Friday, May 16, 2008

Today I am a Lucky Bastard

I know I have whined on here before about my aparents' complete and utter apathy about my upcoming graduation and how my feelings were so hurt...but get this.

They arrived here this afternoon for graduation #2, two days after my fuzzy rat mother left. Which felt strange in itself for all kinds of reasons. Anyway, my son and I met them at their hotel and we all went out for dinner and were drinking margaritas and...

They were DIFFERENT....like in a good way.

They actually were asking about school, what I was doing, about my friends, and said several times that they were PROUD OF ME. Yes, that's right. They said they were PROUD OF ME. Both of them. I was speechless. We're talking VERY significant words here. I haven't heard those words for at least 20 years.

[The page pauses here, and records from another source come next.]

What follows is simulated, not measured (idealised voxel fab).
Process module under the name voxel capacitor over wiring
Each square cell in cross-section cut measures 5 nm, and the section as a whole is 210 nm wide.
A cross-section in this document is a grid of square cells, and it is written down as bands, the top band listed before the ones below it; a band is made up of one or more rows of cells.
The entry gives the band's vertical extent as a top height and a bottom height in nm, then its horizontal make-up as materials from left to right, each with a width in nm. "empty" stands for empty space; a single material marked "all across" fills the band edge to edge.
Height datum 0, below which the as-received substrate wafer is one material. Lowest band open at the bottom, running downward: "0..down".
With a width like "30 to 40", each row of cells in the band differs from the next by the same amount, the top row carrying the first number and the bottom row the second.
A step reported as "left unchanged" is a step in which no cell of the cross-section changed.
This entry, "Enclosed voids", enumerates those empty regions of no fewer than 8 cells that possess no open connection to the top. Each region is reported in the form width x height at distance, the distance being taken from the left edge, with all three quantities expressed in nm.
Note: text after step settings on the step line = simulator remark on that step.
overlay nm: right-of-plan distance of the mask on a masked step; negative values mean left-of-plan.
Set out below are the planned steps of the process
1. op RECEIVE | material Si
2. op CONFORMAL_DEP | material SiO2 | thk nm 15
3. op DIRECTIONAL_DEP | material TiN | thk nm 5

The really funny moment came after a round of margaritas when I was explaining to my mom how hard it was to get into that insane school and told her about my friend that is double majoring and graduating at 19 because she is just a beautiful fucking genius (I mean, she REALLY is). My mom said, "Who ARE these people?" Then she looked at me and said, "How the HELL did YOU get in there??" And I soooooo got what she meant and was laughing right along with her. Because I have thought that very same thing so many times. I was such a flake the first time I attempted to go to school. My parents always knew deep down I was a nerd but that I rarely applied myself and got rather shabby grades in college before this. Then my mom said, "Well, it doesn't matter WHEN you did it, it just matters that you DID it and we're proud of you." And then she said something about how hard music was, (she took piano lessons for many years and was pretty impressive at one point), and that she had been worried about me because she knew how hard it would be and she was worried that I wouldn't graduate because of it.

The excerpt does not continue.